Mission Statement
The mission of the Department of Women's Studies is to provide a forum for interdisciplinary teaching, research, and service in order to facilitate the critical investigation of the status and roles of women in society and to promote research by and about women.
History
The Master of Arts program in Women's Studies at The University
of Alabama is an interdisciplinary program working cooperatively
with other departments to provide knowledge of the cultural
history and status of women, and to conduct research on the
forces which shape women's role in society. In 1972 a group
of University of Alabama students initiated a project to introduce
courses in women's studies into the curriculum. They identified
faculty who would be willing to develop courses on women and,
by the spring of 1975, a women's studies -- the first in
the Southeast -- was launched. The Master of Arts degree program
was established, with the first graduate students enrolled,
in 1988. The Department of Women's Studies included a core
faculty, a graduate adjunct faculty, and participating faculty
from almost every discipline.
Facts
- In 1977, The University of Alabama Women's Studies Program became a founder and charter member of the Southeastern Women's Studies Association.

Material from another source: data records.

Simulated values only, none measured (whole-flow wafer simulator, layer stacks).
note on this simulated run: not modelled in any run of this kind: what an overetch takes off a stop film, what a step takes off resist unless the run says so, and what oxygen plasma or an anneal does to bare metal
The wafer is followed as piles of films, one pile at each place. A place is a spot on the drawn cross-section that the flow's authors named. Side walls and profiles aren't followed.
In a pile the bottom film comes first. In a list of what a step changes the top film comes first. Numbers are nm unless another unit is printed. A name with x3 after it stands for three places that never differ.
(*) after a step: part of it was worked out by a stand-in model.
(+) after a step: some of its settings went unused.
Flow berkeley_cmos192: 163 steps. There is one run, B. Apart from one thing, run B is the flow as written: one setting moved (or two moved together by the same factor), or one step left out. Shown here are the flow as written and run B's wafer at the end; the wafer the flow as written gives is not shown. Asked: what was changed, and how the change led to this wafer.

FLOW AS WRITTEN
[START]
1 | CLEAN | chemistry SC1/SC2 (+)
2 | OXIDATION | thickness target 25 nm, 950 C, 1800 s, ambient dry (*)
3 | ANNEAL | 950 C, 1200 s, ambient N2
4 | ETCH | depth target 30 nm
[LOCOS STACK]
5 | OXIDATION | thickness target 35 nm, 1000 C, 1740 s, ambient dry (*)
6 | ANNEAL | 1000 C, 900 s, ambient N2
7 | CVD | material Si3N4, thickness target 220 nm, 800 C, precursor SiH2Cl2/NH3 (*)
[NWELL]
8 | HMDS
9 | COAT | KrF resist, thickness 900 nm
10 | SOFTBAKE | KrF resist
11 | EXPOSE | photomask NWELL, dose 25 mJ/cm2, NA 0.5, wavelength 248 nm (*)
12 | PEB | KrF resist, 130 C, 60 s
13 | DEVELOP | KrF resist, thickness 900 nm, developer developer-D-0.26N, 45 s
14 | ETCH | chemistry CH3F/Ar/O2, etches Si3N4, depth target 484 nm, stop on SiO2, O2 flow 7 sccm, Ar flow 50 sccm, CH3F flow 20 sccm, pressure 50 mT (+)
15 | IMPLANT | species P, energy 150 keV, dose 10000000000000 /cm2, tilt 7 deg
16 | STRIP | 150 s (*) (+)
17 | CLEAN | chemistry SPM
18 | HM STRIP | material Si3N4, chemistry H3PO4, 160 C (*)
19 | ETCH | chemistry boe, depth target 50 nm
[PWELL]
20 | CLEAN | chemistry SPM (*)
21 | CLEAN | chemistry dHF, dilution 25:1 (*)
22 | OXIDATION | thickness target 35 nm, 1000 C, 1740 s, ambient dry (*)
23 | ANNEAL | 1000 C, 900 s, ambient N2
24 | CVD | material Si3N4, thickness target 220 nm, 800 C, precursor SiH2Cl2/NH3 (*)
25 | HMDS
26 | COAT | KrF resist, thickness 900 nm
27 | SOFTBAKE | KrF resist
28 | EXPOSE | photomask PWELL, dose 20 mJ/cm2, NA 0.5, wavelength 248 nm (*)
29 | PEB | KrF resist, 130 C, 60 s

- The M.A. program offers graduate teaching and research assistantships to qualified applicants; recipients are trained in feminist pedagogy and they teach undergraduate Women's Studies courses.
- Opportunities for summer teaching and internships also exist.
- Graduate students have come from every state in the southeast and from as far away as Arizona and California, Maine and New Hampshire, Missouri and Wisconsin among others.
- International students have enrolled from Colombia, Italy, Finland, Germany, Japan, and Thailand.
- Program graduates are employed as lawyers, social workers, college professors, editors, and psychologists. They are directors of university women's centers, and research and development centers.
- Graduates have been accepted into doctoral programs in American Studies, English, Popular Culture, Political Science, Psychology, Public Health, Social Work, Statistics, and Communication Studies.
- Women's Studies encourages its graduates to publish their research and find a wider audience. Our students have published in the following: Asian Journal of Women's Studies; Feminist Issues; International Journal of Public Administration; Yale Review of Feminism and the Law; Nature, Society, and Thought; as well as Women's Studies Quarterly.
- Faculty participation has grown every year, representing many academic disciplines and five colleges of the University: Arts & Sciences, Business, Communication and Information Sciences, Education, and Law.
- Graduate Students are encouraged to pursue interdisciplinary interests and work with a wide range of university faculty.